INFO: 'xgboost_spending' does not exist. Creating a new experiment


**[4.4]** Start the tracking with Mlflow using `.start_run()`

In [None]:
# Placeholder for student's code (1 line of Python code)
# Task: Start the tracking with Mlflow using .start_run()

In [None]:
# Solution
run = mlflow.start_run()

### 5. Train RandomForest and log MLflow

**[5.1]** Set a MLflow tag with `model.description` as key and `RandomForest with default hyperparameter` as value using `.set_tag()` 

In [None]:
# Placeholder for student's code (1 line of code)
# Task: Set a MLflow tag with model.description as key and RandomForest with default hyperparameter as value using .set_tag()

In [None]:
# Solution
mlflow.set_tag("model.description", "RandomForest with default hyperparameter")
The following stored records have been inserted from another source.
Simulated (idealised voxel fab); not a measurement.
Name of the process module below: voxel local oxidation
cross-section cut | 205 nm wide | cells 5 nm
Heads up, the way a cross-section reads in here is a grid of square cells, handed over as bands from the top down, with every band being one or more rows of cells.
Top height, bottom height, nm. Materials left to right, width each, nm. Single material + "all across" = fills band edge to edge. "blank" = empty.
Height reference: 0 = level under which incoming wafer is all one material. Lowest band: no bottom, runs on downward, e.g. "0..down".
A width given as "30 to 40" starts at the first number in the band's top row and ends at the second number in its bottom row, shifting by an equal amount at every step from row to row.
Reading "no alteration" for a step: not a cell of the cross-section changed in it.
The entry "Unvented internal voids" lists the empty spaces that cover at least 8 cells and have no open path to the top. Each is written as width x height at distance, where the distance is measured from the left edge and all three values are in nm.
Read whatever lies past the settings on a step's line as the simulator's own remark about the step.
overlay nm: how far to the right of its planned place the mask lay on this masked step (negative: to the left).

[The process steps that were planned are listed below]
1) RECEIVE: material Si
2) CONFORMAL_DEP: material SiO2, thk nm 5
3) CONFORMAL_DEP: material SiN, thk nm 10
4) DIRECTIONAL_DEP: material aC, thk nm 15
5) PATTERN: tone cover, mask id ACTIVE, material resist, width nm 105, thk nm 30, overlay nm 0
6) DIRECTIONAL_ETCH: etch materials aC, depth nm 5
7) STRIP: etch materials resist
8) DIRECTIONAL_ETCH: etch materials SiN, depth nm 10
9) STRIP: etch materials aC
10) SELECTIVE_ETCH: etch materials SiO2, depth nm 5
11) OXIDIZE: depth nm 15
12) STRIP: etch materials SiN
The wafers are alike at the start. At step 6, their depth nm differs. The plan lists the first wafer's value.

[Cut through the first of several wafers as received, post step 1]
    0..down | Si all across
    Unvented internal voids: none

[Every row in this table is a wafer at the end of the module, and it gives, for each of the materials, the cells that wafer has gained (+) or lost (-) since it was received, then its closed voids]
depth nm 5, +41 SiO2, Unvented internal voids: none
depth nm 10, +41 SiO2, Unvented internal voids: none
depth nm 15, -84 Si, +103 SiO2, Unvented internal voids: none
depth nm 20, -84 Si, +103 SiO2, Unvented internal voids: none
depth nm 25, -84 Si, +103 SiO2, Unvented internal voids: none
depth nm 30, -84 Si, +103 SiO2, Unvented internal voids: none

**[5.2]** Set a MLflow tag with `model.version` as key and `0.1` as value using `.set_tag()` 

In [None]:
# Placeholder for student's code (1 line of code)
# Task: Set a MLflow tag with model.version as key and 0.1 as value using .set_tag()

In [None]:
# Solution
mlflow.set_tag("model.version", "0.1")

**[5.3]** Turn on automatic logging with sklearn

In [None]:
# Placeholder for student's code (1 line of code)
# Task: Turn on automatic logging with sklearn

In [None]:
# Solution
mlflow.sklearn.autolog()

**[5.4]** Import `RandomForestRegressor` from `sklearn.ensemble` and instantiate it into a variable called `rf1` with `random_state=8`

In [None]:
# Placeholder for student's code (2 lines of code)
# Task: Import RandomForestRegressor from sklearn.ensemble and instantiate it into a variable called rf1 with random_state=8

In [None]:
# Solution
from sklearn.ensemble import RandomForestRegressor

rf1 = RandomForestRegressor(random_state=8)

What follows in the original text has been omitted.